(a) Addition of HBr to but-1-ene in the presence of benzoyl peroxide yields 1-bromo-butane the major product. Write mechanism also.
(b) How will you out the following conversions:
(i) Propyne to propanone
(ii) Benzene to m-nitrochloro benzene
Answers
Answer:
Explanation:
concept :- in the presence of peroxide , it follows the free radical Mechanism. while in the absence of peroxide , the reaction occurs by cationic machenism .
addition of hydrogen bromide ( HBr) to propene occurs through 'Markownikoff's rule.
HBr provide an electrophilic ( H+) , which attacks double bond to form carbocation.
(i) H ----Br ----> H+ + Br-
(ii) CH3 - CH = CH - CH3 + H+ ---> CH3 - CH2 - CH2+ ( 1° carbocation )
1° carbocation is less stable so, it's arranged by shifting of 1,2-hydride and form 2° carbocation (CH3 - CH⁺ - CH3) which is more stable .
The 2° carbocation is attacked by Br- ion to form the product as follows :
Br⁻ + CH3 - CH⁺ - CH3 ----> CH3 - CH(Br) - CH3 ( 2- bromopropane ) major product.
in the presence of benzoyl peroxide : addition of HBr to propane ( unsymmetrical Alkene) takes place against Markownikoff's rule .

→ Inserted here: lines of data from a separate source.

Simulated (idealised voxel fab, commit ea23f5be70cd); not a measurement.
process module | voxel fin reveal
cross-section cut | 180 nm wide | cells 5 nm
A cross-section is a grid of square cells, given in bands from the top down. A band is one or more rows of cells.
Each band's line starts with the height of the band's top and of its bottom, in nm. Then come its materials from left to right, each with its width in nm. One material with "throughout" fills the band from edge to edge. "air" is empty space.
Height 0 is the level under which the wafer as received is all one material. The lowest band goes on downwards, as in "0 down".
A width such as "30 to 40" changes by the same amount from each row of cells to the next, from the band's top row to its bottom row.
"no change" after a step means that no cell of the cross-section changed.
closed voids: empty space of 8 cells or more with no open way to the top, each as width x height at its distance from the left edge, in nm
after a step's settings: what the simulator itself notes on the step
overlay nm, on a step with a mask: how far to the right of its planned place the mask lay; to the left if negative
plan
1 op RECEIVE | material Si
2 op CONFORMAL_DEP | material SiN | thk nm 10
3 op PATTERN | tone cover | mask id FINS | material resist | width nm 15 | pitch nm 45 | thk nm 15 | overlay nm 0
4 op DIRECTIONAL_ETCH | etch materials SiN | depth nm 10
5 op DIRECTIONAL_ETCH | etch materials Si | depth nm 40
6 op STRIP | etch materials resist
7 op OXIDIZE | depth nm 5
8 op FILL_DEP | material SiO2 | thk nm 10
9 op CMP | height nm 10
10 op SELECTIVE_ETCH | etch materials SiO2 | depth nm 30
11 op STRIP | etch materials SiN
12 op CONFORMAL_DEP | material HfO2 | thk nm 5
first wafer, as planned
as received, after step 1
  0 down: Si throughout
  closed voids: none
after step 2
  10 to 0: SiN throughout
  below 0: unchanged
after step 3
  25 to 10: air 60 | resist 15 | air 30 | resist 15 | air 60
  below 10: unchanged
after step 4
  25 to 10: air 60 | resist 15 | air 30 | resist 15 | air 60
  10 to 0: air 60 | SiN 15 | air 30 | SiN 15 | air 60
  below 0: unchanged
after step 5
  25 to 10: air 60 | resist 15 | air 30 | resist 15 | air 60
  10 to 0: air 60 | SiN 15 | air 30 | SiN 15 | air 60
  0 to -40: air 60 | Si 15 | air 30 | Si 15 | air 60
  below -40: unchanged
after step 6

this happens only with HBr but not for HCl or HI. this reaction is known as peroxide or kharash effect or addition reaction anti to Markownikoff's rule.
machenism are :
step 1 :- C6H5-(C=O)-O-O-(C=O)-C6H5 ---(homolysis)-->2C6H5-(C=O)-O::• ---->2C6H5• + 2CO2
step2 :- C6H5• + H-Br ---> C6H6 + Br•
step3 :- CH3 - CH = CH2 + Br• ----> CH3 - CH(Br) - CH2• ( 1° free radical ) less stable
CH3- CH• -CH2 - Br (2° free radical ,more stable)
step 4 :- CH3 - CH• - CH2-Br + H - Br ----(homolysis)--> CH3 - CH2 - CH2-Br + Br•